What the Rampart Casino’s newest employee lacks in substance, he more than makes up for with style.

That would be Earl Grey, the fictional eccentric character who inspired the Earl Grey Cafe, which opened at the casino last month.

Restaurant room manager Phillip Alcala said the space, formerly the Promenade Cafe, inspired the direction of the restaurant.

“When we looked at the room, it looked like an English salon,” Alcala said. “Somewhere you’d sit and drink your tea.”

The Earl Grey Cafe offers afternoon tea for two, with a trio of finger sandwiches, mini-scones and French macarons, for $19.99 — 24/7, which means you can have afternoon tea even when it’s not the afternoon.

“This is Earl Grey’s version of a proper tea service,” Alcala said. “We don’t do clotted cream.”

And of course the nine tea choices include Earl Grey.

“You get to see grandmothers and granddaughters together,” he said, adding that the very first pair to come in for tea were a mother and her 5-year-old daughter.

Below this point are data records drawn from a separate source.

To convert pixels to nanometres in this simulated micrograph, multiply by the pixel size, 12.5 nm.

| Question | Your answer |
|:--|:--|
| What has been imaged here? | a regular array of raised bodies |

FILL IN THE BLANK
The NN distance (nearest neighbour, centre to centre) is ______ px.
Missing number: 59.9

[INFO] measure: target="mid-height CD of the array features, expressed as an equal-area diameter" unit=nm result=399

“Her jaw dropped when she saw the birdcage” that carries the goodies, he said of the little girl.

The room has been completely revamped to help convey the theme.

“It was a dated room,” Alcala said. The open front has been glassed-in to keep out the smoke and noise of the casino beyond. The room now is a soft gray, with raised-molding detailing on walls and pillars. The standard booths have been replaced by sweeping banquettes, and many of the four-person tables have been replaced by those that seat two. The walls are decorated with art that evokes Victorian England, and some upholstery is covered with what looks like floral chintz.

The penny-farthing, the bicycle that had one huge wheel and one much smaller one, appears on servers’ uniforms and the menu. Crystal chandeliers lend a hint of tea-room style.

But since this is the resort’s coffee shop, it also has the occasional flat-screen TV, and the menu lists the whole gamut of coffee-shop favorites.

“We wanted to blend the two worlds together,” Alcala said.

The most popular items from the Promenade Cafe’s menu have been retained, and a few Asian selections have been added. There’s an extensive breakfast menu, salads, soups, burgers, sandwiches and wraps, desserts, comfort foods such as meatloaf and turkey, and coffee-shop classics such as liver and onions.

There also are vegan and gluten-free choices, and cauliflower rice can be substituted for rice. There’s also a lot of flexibility. For example, the 3’s Company Appetizer Platter enables guests to choose three starters — including the crisp-crusted zucchini sticks and mellow fried cauliflower — for $13.99, and three-course specials offer various combinations at a value.

Earl Grey tea, flavored with bergamot oil, figures in a number of dishes. In the Earl’s Signature English Pancakes, $7.99, it’s infused in the pancake batter for a subtle bit of flavor that’s complemented by cardamom-maple syrup. The same ethereal effect characterizes the tea-infused mushrooms, served atop the 12-ounce Earl Grey Rib Eye, which comes with smashed potatoes and vegetables, for $16.99, and the Earl’s World Tour Cheeseburger, two Angus patties also topped with fried red onions and Swiss and provolone cheeses on a brioche bun, $11.99. And then there’s the Earl’s Bad Habit, $7.99, a dessert of tea-infused milk chocolate mousse with Earl Grey creme brulee.

While the tea is believed to have been named for Charles Grey, the second Earl Grey, who, legend has it, commissioned a tea with enough flavor to offset the flavor of the lime-heavy water at his Northumberland family seat, the Rampart has chosen to make their Earl Grey a fictional English aristocrat who “was known for the slightly eccentric habit of riding around the countryside on his penny-farthing bicycle” and was famous as a great host.

“Based on a drawing from the 1800s,” Alcala said, “we just created this eccentric entertainer as Earl Grey.”